Special-Case Code and Multi-Pass Algorithms
Ok, so without going into too much detail I have a function which needs to resample 3 float2 planes of data to another resolution, and then perform very simple arithmetic on it (a few mult, add). The scale factors are powers of two up and down. One complication is that the numbers have to be pre-sampled first at pixel corners before being interpolated.
I implemented it initially using bilinear interpolation for simplicity, and yesterday looked at implementing bicubic filtering.
It wasn't really that bad - the given routine was about 1.5x the original speed which is ok, and overall this was only a 3% impact.
But I thought I would try a few ideas to speed it up ...
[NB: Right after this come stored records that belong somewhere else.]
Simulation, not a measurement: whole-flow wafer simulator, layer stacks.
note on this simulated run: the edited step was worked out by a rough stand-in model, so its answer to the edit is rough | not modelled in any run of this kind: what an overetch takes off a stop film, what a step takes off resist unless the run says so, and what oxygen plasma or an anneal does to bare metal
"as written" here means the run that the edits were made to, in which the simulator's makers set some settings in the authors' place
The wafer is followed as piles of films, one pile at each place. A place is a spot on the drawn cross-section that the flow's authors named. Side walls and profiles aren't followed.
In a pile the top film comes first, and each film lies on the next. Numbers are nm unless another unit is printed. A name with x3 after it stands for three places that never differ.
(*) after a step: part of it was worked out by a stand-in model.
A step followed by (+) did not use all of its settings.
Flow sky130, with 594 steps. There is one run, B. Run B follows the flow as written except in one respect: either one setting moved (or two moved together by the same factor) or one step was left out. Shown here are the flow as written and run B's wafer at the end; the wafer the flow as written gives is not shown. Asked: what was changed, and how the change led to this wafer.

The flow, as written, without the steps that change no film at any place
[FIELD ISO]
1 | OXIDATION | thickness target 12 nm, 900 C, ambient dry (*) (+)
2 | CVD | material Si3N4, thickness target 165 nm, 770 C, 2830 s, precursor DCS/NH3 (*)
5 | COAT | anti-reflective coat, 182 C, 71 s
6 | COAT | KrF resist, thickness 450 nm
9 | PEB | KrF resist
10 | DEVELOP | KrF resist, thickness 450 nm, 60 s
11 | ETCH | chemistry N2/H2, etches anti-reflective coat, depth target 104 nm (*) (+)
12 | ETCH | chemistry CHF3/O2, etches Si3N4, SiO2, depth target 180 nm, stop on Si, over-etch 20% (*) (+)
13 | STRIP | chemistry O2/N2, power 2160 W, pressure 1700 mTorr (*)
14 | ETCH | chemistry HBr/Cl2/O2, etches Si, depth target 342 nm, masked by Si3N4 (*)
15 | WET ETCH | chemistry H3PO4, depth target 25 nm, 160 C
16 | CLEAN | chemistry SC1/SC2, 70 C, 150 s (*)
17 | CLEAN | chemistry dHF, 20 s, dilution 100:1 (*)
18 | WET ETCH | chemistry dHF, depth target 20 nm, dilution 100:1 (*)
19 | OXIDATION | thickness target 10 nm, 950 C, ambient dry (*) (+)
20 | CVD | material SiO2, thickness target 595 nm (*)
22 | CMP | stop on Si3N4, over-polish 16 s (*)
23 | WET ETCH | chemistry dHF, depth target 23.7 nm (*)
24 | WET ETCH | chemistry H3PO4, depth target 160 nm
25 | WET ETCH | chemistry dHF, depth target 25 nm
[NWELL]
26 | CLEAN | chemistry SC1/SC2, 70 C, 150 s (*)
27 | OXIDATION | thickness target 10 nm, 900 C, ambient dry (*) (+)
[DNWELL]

A) I separated the routine into separate implementations, one for each scale. I still used the same sampling routine, but just passed it a fixed-value for the scale. In previous micro-benchmarks on the bilinear code I noticed this lead to a pretty decent improvement.
But in this case it didn't. It slowed down some scales by a factor of 1-2, and moreover, made other routines in the same source file execute slower(!). I can only assume the growth in code-size was a significant factor here. I also noticed the register usage hit 63 again - which probably means all i've done is hit a bug in the compiler again (I should really upgrade the driver: we're moving to AMD hardware RSN anyway).
B) Using two passes. A separate scale pass followed by a calculation pass. Intuitively this should be somewhat slower: the calculation after the scaling is simple and can be done in registers.
But of course it turned out faster. Not a huge amount, about 20% for the routine in question.
I did have to do some work to make it happen though: using local memory and 2d workgroup sizes, and separate code for the scaling down functions (e.g. it just sums 2x2 block to go down by 2). In this case using separate functions for each size worked quite well (more evidence of compiler bugs). I was also able to batch the 3 planes separately to get added parallelism - the problem size is quite small so this should hep.
... and after writing (C) below I re-arranged the upscaler to use hard-coded sizes as well, and re-did the bicubic interpolator to accept integer and offset values separately: the compiler can remove some of the calculations here since i'm always using the same pixel offsets.
... and i also experimented with changing the output type to float8 rather than float2 and writing 4 pixels at once for the 4x upscale. This was 2x faster again for this routine (and uses fewer registers?), although I can't trust this number as the results are now broken (and i really have had about enough of it and don't want to debug it).
C) Doing more at once. e.g. doing 1/2, 1, and 2x at the same time. Actually because the 2x scale uses hard-coded interpolation numbers the bicubic interpolation can be simplified greatly (that just gave me an idea to improve B) above).
I didn't get this incorporated because it required a bit of re-arrangement of the host code, but this could shave off a bit more. I usually need a few scales of the same data in each pass so this would be useful.
Conclusions
Although all these could also be applied to the bilinear code, I now (with the changes in B above) have bicubic interpolation for this routine running much the same speed as the original bilinear did.
But it shows that you sometimes don't want to do too much in a given routine - compiler bugs, register spillage, or just more registers end up being used, which adversely affect parallelism and performance. Although a trip to memory is quite costly, these other factors can greatly outweigh it.
After all this, and a few more changes in this particular routine i'm working on, I only managed about a 9% improvement. TBH i'm not sure it's really worth it ... and I probably only went so far as I had a bit of time between getting this to a working state and heading back to reading papers.